Saturday, December 29, 2007
Straits of Tiran - 3rd day diving
The Straits of Tiran are at the mouth of the Gulf of Aqaba. Egypt's Sinai peninsula is on one side of the strait and Saudi Arabia on the other side. There are only two channels through these straits that are deep enough to allow large ships. Controlling this bit of seaway controls the only sea access for the countries of Israel and Jordan. Tiran island in the center is a military base and we sport divers can't get very close to the island without risking an international incident. For those not involved in politics or shipping the Straits of Tiran mean excellent diving!!!
These four reefs are named. The reef furthest north and at the top of this photo is Jackson reef. Next along is long thin Woodhouse reef. Then there is Thomas reef, the smallest of the reefs, but the one with some of the strongest currents. Lastly is big old Gordon reef at the bottom of the photo. You can see a big rust stain across the center of Gordon reef from the wreck of the Loullia which ran aground in 1981. This is my photo of Gordon reef with the Loullia on it. You can see that the coral reef is just under the waterline, this fact combined with strong currents are why theses straits are so dangerous for ships.
Our dives on this day (the 22nd of December) were lovely. One has to be so very careful about staying within dive plans when diving on the Straits of Tiran. If you swim too far past the protection of the reef, you run the risk of getting pulled out to sea by the fierce currents that wash past these reefs. It are these currents that make Tiran such a great place to dive. Lots of lovely reef fish live on the sheltered sides of the reefs while schools of pelagic fish and the bigger fish that eat them can be found in the currents. It was just here last year that we saw two different types of dolphin, bottlenose dolphins, a family of Rizzo's dolphin and a young marlin that kept leaping out of the sea. We always keep an eye out for hammerhead sharks, but they tend to stick to the areas with strong currents.

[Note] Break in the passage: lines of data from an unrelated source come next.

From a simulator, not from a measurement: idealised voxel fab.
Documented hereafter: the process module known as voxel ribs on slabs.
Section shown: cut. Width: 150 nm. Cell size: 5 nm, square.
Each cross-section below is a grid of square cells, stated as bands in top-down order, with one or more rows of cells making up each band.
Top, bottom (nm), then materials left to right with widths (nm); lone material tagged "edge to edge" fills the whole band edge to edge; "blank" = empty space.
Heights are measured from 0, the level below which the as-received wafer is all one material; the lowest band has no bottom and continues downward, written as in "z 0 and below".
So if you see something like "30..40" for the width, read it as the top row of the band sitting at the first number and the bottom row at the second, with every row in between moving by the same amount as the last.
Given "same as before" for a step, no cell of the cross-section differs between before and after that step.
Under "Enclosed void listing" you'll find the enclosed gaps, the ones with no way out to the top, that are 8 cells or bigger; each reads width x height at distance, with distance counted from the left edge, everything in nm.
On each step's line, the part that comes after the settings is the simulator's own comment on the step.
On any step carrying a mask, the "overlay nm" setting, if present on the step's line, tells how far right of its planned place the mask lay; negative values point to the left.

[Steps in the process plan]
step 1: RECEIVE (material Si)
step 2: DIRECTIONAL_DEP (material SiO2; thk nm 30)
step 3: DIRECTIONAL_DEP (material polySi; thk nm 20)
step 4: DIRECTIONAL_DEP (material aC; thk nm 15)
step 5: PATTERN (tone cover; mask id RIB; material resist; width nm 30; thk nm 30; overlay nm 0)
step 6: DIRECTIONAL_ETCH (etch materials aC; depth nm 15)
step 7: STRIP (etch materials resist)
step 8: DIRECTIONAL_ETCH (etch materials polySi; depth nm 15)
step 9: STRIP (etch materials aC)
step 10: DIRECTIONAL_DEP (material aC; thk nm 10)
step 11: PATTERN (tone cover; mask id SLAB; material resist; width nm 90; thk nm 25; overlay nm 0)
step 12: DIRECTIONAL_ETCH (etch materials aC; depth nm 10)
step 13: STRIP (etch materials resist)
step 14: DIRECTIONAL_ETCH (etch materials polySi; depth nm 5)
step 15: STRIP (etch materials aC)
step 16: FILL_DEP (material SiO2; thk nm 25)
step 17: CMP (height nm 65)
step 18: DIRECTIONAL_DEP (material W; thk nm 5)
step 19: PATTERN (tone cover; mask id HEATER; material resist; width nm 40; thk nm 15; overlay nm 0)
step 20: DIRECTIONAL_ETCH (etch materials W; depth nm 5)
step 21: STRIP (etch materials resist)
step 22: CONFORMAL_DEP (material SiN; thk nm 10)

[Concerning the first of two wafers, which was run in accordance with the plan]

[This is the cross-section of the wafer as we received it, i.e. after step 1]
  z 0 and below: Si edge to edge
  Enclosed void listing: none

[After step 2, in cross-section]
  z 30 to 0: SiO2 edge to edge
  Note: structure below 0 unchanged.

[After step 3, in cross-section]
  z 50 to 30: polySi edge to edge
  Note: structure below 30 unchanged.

So, into the sea . . . . . .
Blue Triggerfish - Pseudobalistes fuscus - handsome beast, isn't he? Those are little anthias Pseudanthias squamipinnis with him. They're pretty too with their orange bodies and little blue eyes.A Clearfin lionfish - Pterois radiata - not very common is this particular species. He seemed shy and had his face turned toward his hole.
Lyretailed or Zebra angelfish - Genicanthus caudovittatus- very pretty and not very common.
Another bluespotted stingray - Can you see the bright blue spot just to the right of this ray? That electric blue belongs to the Orchid dottyback - Pseudochromis fridmani - There were loads of those, but they were very small and shy so it was hard to get a photo.
This funny Freckled hawkfish - Paracirrhites forsteri - looked like he was answering the door. He was just sitting there with his head sticking out of a large soft coral. "Whadda want?"
Then there is this stunning Arabian or Yellowbar angelfish. This one was about half a metre long and so full of his own fine self. "I make this place look good!"
The Man of the Place and George skipped the third and last dive of the day on Gordon reef so I buddied up with Lars Lundquist from Denmark.This, as were all dives in Tiran, was a drift dive. A drift dive is what you plan when diving in strong currents. The boat drops you off in one place, you dive to depth (this dive was about 18 metres) and just float along on the current. When you get to the finishing point of your dive, you ascend and the boat picks you up from the finishing point at the planned time. Dive buddy Lars was diving in a 3mm shortie wetsuit and got a bit cold during this dive. When doing a drift dive, you don't move much and therefore you get cold much more quickly.
Lars with bubbles
Lars without bubbles
This dive had some wonderful gifts to show us. First there was this MASSIVE grouper - over a meter long and looked to weigh about 50+ kilos. He was very tolerant of me and allowed me to get fairly close for photographs before he went his way and we went ours.
Mister Big Grouper - Malabar grouper - Epinephelus malbaricus. He looks like I owe him money.
Then there was an eel garden. Red Sea garden eels - Gorgasia silneri - are cool. You can see them waving in the distant current but if you try to approach them, they slip back down into their holes. The only photos I got were out of focus pictures taken with what little zoom my camera had. You can see by the way the sand looks, how fast the current was in this part of the dive.
A Red Sea topshell - Tectus dentatus - sitting on a rusting tar barrel. Lots of tar barrels from the wreck of the Loullia. Nature eventually claims everything back.
Emperor angelfish - Pomacanthus imperator - Isn't this a wonderful fish?
Little bitty Shultz's or Guilded pipefish - Corythoischthys schultzi - can you make him out? Pipefish are related to seahorses. We couldn't give him a little poke to make him more visible to the camera, so if you can't see him all camoflaged there in the sand, I'm sorry. Sawtoothed feathered star - Oligometra serripinna - related to starfish Clown anemonefish - Amphiprion bicinctus - It's Nemo!! Very cute but territorial little fish.
Grey Moray - Gymnothorax griseus - We saw two of these 1 meter long eels during the day's diving. Lucky us! Just as we finished the dive, there were three cornet fish - Fistularia commersonii - just hanging out by a coral pinnacle. I like how one can see that the sun was getting low in the sky by this point.